Cime di Rapa Suffchet are ready for their close-up.

Cime di Rapa Suffchet are ready for their close-up.

Fresh from the garden, these cime di rapa were unbelievable: deeply infused with extra virgin olive oil, garlic, hot peppers, bay leaves from the tree outside the kitchen window and the cime di rape themselves, they were meltingly tender, with a lingering bitter finish made more complex by the aromi (spices and herbs). I’m told that this preparation method is a specialty of Cisternino, Ceglie Messapica and the small Valle d’Itria towns that are closest to Brindisi. In Noci, a town in the province of Bari just on the edge of the Valle d’Itria, cime di rapa suffchet are not typically served.

Franchi is a reliable brand of original Italian seeds available in the U.S.

Franchi is a reliable brand of original Italian seeds available in the U.S.

Try this recipe with broccoli rabe you grow yourself or find in a farmer’s market from a trusted vendor. It’s also well worth searching for authentic cime di rapa seeds and sowing it yourself; here’s a good source in the U.S. It’s wonderful atop toasted artisan bread, but you can also toss it with pasta in a sauté pan, adding a little chopped anchovy for even more flavor. Cime di rapa want a robust red wine to accompany them, perhaps a primitivo or a nero di troia from Puglia. Try to keep yourself from eating them right out of the saucepan with a fork before you serve them . . .

Cime di Rapa “Suffchet”—Smothered Broccoli Rabe

1 lb. broccoli rabe (real cime di rapa if you can get them are best, though)

2 or 3 Mediterranean bay leaves

2 or 3 garlic cloves, peeled and left whole

1 or 2 peperoncini (dried red chili peppers), broken up

Kosher or sea salt to taste

Freshly ground black pepper

1/4 to 1/3 cup best quality extra virgin olive oil

Splash of water


Prepare the cime di rape by pulling off the leafy sections and roughly chopping them. Chop the thin parts of the stalks with the green buds into 1/2 inch pieces. Shave the tough outer layers of the stalks with a peeler. If the stems are very thick, make two vertical cuts from the bottom end of the stalk about halfway up its length, making an X that allows them to cook evenly. Here’s a great video in Italian that demonstrates the procedure.
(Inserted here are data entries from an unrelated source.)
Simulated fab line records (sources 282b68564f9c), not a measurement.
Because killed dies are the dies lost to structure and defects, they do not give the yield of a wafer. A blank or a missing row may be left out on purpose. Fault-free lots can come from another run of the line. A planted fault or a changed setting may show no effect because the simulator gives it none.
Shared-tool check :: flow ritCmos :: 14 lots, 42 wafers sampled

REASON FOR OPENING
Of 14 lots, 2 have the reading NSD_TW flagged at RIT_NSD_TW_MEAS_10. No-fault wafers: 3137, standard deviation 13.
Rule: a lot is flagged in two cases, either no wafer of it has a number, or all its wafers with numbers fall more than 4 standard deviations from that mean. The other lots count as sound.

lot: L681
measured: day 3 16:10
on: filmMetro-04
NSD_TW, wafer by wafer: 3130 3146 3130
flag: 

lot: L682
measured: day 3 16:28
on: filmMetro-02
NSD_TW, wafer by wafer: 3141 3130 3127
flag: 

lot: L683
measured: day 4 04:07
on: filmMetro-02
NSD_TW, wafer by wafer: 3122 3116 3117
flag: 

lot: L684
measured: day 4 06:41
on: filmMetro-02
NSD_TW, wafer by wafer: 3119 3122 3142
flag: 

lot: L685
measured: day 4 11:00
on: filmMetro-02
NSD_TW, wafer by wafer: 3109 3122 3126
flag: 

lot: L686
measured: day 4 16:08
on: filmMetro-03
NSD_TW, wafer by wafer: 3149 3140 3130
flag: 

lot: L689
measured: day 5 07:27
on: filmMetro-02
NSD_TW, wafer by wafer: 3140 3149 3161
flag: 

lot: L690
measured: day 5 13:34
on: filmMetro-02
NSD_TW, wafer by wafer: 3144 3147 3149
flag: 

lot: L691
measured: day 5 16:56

Cime di Rapa and the aromi are stuffed tightly in the saucepan and covered for cooking.

The cime di rapa and the aromi are stuffed tightly in the saucepan and covered for cooking.

Wash the cime di rapa in abundant water, then drain lightly, leaving the water that clings to them. Place the cime di rapa in a saucepan that will hold all of them tightly; you need to stuff them into the saucepan so that there is no extra room at the top of the saucepan at all. Tuck the bay leaves, garlic cloves and pepperoncini in and around the cime di rapa, pushing them into the mass of greens. Add salt abundantly and sprinkle with freshly ground black pepper. Drizzle the extra virgin olive oil liberally over the greens and add an additional splash of water, no more than a few tablespoons.

The volume of the cime di rapa reduces by half at the end of the cooking time, leaving the leaves glossy and deep green.

The volume of the cime di rapa reduces by half at the end of the cooking time, leaving the leaves glossy and deep green.

Cover the pan, pushing down on the mass of cime di rapa. Place the saucepan over medium high heat. Keeping an eye on things, allow the mixture to heat, stirring with a wooden spoon as the volume in the saucepan reduces. Stir from time to time, making sure that the mixture doesn’t scorch or burn. If necessary, add just a little water from time to time, but since the cime di rapa will release its own water, don’t be tempted to add too much water as it dilutes the flavor.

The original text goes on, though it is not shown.